Opinion
Nos. 2022-08127 2023-01851 Index No. 607647/21
11-13-2024
Daniel Nelson, Levittown, NY, appellant pro se. Patricia Harding, Levittown, NY, appellant pro se (no brief filed). Sacco & Fillas, LLP, Astoria, NY (Elliot L. Lewis of counsel), for appellant James Paolino. Hollander Legal Group, P.C., Melville, NY (Allan S. Hollander and Harris J. Zakarin, P.C., of counsel), for respondent.
Daniel Nelson, Levittown, NY, appellant pro se.
Patricia Harding, Levittown, NY, appellant pro se (no brief filed).
Sacco & Fillas, LLP, Astoria, NY (Elliot L. Lewis of counsel), for appellant James Paolino.
Hollander Legal Group, P.C., Melville, NY (Allan S. Hollander and Harris J. Zakarin, P.C., of counsel), for respondent.

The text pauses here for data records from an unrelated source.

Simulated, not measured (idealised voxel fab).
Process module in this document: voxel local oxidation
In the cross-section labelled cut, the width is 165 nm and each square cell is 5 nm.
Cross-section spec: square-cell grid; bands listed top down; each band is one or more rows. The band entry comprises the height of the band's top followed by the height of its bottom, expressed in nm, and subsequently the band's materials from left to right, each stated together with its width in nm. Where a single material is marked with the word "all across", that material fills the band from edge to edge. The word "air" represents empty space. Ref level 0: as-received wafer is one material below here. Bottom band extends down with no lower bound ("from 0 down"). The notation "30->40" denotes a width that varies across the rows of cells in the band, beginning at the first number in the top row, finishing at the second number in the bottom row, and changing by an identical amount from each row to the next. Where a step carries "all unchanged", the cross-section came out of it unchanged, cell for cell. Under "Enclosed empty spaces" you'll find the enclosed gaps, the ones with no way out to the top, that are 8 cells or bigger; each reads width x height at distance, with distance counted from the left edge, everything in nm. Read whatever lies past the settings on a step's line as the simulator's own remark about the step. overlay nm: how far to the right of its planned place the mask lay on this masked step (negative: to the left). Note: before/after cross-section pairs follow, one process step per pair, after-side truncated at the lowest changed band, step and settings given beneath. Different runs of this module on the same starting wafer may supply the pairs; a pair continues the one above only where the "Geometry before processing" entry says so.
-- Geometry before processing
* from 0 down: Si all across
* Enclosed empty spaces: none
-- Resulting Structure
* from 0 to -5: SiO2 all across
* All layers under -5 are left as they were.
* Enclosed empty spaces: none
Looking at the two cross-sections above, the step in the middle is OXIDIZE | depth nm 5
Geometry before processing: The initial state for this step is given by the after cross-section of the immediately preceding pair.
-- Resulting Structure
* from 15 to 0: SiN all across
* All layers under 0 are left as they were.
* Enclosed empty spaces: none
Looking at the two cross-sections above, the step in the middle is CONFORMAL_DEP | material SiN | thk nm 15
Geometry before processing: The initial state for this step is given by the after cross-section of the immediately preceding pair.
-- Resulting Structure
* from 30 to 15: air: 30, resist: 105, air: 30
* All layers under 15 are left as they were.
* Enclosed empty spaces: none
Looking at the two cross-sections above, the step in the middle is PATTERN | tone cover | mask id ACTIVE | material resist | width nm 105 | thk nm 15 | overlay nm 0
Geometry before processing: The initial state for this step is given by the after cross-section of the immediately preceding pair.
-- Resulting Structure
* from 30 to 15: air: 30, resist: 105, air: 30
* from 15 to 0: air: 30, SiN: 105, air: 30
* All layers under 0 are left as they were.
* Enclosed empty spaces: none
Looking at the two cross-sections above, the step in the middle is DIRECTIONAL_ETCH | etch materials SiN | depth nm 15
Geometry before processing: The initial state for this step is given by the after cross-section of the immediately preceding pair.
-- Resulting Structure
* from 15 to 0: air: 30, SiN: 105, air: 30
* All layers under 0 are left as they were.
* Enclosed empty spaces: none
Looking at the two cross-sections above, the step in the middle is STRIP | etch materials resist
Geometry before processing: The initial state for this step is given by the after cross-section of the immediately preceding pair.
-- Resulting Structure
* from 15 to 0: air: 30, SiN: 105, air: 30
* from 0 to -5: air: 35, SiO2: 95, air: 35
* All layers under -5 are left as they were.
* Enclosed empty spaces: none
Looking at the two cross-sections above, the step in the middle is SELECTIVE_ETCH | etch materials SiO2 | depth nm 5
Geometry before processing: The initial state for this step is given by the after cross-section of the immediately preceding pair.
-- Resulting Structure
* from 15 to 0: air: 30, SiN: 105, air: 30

MARK C. DILLON, J.P., ANGELA G. IANNACCI, LILLIAN WAN, JANICE A. TAYLOR, JJ.
DECISION & ORDER
In an action for a judgment declaring that the plaintiff is not obligated to defend or indemnify the defendants Daniel Nelson and Patricia Harding in an underlying action entitled Paolino v SM Rounders, LLC, pending in the Supreme Court, Queens County, under Index No. 718224/19, (1) the defendants separately appeal from an order of the Supreme Court, Nassau County (Denise L. Sher, J.), entered September 19, 2022, and (2) the defendants Daniel Nelson and Patricia Harding separately appeal from an order of the same court, also entered September 19, 2022. The first order granted the plaintiff's motion for summary judgment declaring that it is not obligated to defend or indemnify the defendants Daniel Nelson and Patricia Harding in the underlying action. The second order denied, as academic, the cross-motion of the defendant Daniel Nelson, inter alia, to direct the plaintiff to post security for costs and, in effect, to dismiss the complaint pursuant to Business Corporation Law § 1312.
ORDERED that the first order is affirmed, and the matter is remitted to the Supreme Court, Nassau County, for the entry of a judgment declaring that the plaintiff is not obligated to defend or indemnify the defendants Daniel Nelson and Patricia Harding in the underlying action entitled Paolino v SM Rounders, LLC, pending in the Supreme Court, Queens County, under Index No. 718224/19; and it is further, ORDERED that the appeal by the defendant Patricia Harding from the second order is dismissed, as that defendant is not aggrieved by that order (see CPLR 5511); and it is further, ORDERED that the second order is affirmed on the appeal by the defendant Daniel Nelson; and it is further, ORDERED that one bill of costs is awarded to the plaintiff.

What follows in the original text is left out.